I’m not sure if you read the news or not, but Amazon just opened an actual brick and mortar bookstore. I don’t mean Amazon (the River) or Amazon (the Marvel Supervillain). I mean Amazon (the online retailer that some people blame for the demise of actual brick and mortar bookstores).
They gobbled something up only to regurgitate. Rather disorderly, I think.
Says the Seattle Times: “There is some irony in Amazon’s opening a physical store. For years, it could undercut physical retailers on price because it didn’t have brick-and-mortar locations. But those stores offered something Amazon couldn’t: the instant gratification of owning an item the second it was purchased, as well as the personal touch of a knowledgeable sales clerk.”
It’s like they hit the binary limit of digital lossless strategy and took it to the next level. Digital covers every base but instant transport technology. So they took it a step farther and created an actual instant gratification site. No, not a web site. Just a site which happens to be the site of an old Sushi restaurant in Seattle. No dot-com at the end.
We use Amazon occasionally, but I do my best to support our local bookstores in Kalamazoo: Kazoo Books, Bicentennial Bookshop (in the Vine Neighborhood) Bookbug, and the Friends Library Bookstore. I even hit Barnes and Noble in Portage, wanting desperately to be able to look at and handle books before I purchase them.
But it’s the smell. The smell of books. Even better is the smell of books and coffee. As it turns out, we’re tactile creatures who sometimes choose using all our senses over the virtue of convenience. Just as a book transports you to places and ideas, so the smell of books transports you to books in the first place. My online experience smells the same no matter what site I’m visiting, which kinda smells like whatever room I’m in at the time.

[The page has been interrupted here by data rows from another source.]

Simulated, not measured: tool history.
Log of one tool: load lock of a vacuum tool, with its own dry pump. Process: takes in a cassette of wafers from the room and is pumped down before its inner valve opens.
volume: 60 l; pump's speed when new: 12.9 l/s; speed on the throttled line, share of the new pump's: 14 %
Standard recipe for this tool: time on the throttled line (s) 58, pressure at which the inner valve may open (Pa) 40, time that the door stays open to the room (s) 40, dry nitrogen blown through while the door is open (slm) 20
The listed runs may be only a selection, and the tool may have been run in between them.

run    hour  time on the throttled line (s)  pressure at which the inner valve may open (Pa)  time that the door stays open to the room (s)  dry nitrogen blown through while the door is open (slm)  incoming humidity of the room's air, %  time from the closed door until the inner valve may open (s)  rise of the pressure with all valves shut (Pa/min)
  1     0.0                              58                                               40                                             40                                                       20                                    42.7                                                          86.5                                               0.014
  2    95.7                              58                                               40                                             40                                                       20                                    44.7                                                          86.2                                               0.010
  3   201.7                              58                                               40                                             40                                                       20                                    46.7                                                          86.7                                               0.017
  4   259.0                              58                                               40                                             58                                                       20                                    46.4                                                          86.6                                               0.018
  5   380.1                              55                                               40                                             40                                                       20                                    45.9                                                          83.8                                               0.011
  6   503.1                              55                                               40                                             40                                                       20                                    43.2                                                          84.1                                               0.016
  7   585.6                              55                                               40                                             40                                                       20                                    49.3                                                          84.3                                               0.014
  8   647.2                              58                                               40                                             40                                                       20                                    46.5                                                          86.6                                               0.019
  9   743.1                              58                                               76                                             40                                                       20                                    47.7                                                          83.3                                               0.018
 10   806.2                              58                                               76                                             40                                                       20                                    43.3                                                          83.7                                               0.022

Can you imagine the Amazon corporate meeting where someone said “we totally forgot about the nostril effect!” or “people are getting tired of screens” or “sometimes you do judge a book by its cover and the feel in your hands.” True, true, and true.
My idea: support your local bookstore so that they stay open. Appreciate Amazon for what it is. Appreciate Bookstores for what they are. Keep reading, and be willing to sacrifice convenience for tangibility.
As a physical, in my hands, book lover of long standing (approximately 68 years) I agree with you on this.